MSI Immerse GH50 Gaming Headset Review
Peter Donnell / 6 months ago
A Closer Look & Performance
The on-cable controller is a pretty handy thing to have. However, it does feel a little bit chunky, although the hard-wired cable may have something to do with that. Once you get it all plugged in and set up though, it’s much less of an issue.
The size of the controller is comfortable enough to hold. You’ll find a rumble slider switch in the middle, microphone mute and 7.1 surround at the bottom. There’s a small volume wheel on the side also.
The little details matter too, such as the MSI stamped USB header design.
The MSI Immerse GH50 is, quite honestly, a fantastic looking headset. It has a slick monochrome premium look that can easily match that of much more expensive models. Yeah, there’s a lot of plastics as there are on many headsets. However, they’re beautifully textured and finished. The overall shape and style is on point too, it looks very sleek, clean and modern.
You can’t see it here, but the headset has a load of RGB on the ear cups too. While turned off, however, you get this lovely MSI dragon design to enjoy.
The ear cups have a nice range of movement to them too. They’ll pivot in and out a little, to ensure you get a nice clean fit around your ears. Of course, this will help tighten up the sound, and also just make them more comfortable overall.
There’s a good range of extension in the headband too. At the default, it’ll fit younger gamers easily enough. However, few headsets fit my large head, but this one provides more than enough reach even for my large noggin. The headband is two metal bands too, so it’s plenty rigid.
Furthermore, this little joint here rotates a few degrees each way. It may not seem much, but again, it can really help get a nice clean fit around your ears.

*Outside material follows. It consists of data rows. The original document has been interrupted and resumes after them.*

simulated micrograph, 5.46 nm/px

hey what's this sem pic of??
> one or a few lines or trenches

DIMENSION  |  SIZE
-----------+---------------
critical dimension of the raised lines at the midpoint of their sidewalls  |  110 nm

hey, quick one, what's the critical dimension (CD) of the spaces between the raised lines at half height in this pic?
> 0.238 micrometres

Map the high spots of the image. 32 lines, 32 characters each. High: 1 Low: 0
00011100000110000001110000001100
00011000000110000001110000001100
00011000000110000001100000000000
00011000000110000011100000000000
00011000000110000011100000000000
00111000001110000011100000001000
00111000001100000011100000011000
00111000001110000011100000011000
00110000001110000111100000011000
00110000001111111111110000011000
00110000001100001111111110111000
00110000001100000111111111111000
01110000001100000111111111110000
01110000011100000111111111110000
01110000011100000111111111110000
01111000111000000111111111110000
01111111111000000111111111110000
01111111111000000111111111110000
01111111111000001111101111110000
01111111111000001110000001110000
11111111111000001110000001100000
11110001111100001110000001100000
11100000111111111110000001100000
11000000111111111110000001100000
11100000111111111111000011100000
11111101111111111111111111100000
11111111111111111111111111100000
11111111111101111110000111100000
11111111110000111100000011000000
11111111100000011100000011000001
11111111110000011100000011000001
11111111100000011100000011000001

They also fold up, although why I don’t know. They don’t seem suited for travel since they’re USB and they’re hard-wired. Plus, they’re not much smaller like this really. I dunno, maybe I’m missing something here?
The headset is plug and play ready, so just jam it into a USB port and it’s ready to rock. Keep in mind, you may need to configure Windows Sound Manager to the right quality settings, but otherwise, it’s easy to setup. The 40mm drives pack a heck of a punch though, and the headset is plenty loud. HD-Audio Audiophile refined it is not. However, subjectively, it sounds great. There’s plenty of bass on tap. Plus, the mid and treble are nice and clear. It’s very much enjoyable for movies, music and gaming.
The drivers can also be backed up with a mild rumble feature. It’s a bit of a gimmick in my opinion, but it does work for some things. At higher volumes listening to thrash metal, it’ll just annoy me. The tiny vibrations tickle my ears (oh the humanity!). However, for gaming, it does give a lot more BOOM to the… booms. It’s also brilliant at low volumes as it thickens up the sound as a subwoofer would, but it’s still running low enough that it doesn’t “vibrate” like it does at higher volumes. You can turn it on and off at will, so I say, play around with it really.
It’s pretty decent, surprisingly. I thought the boom was a bit large and blocky at first. However, it doesn’t obstruct, and it sits at a good distance for clear chat audio. It’s nothing groundbreaking, but it’s very competitive for a headset in this price range. Your typical team-gamer player and Skype user will find it more than suitable.
The ear cup padding has proven to be very comfortable. It’s not real leather, but it’s close enough. It helps lock in a lot of sounds, and lock out a lot of ambient noise too. It’s not 100% suppressive, but it certainly helps. That plays no small part in the headsets low-end bassy punch too.
The RGB is pretty cool, with an outer ring on each ear cup, then an inner ring, then the dragon in the middle. Not everyone will like this, of course, but it’s not doing any harm either.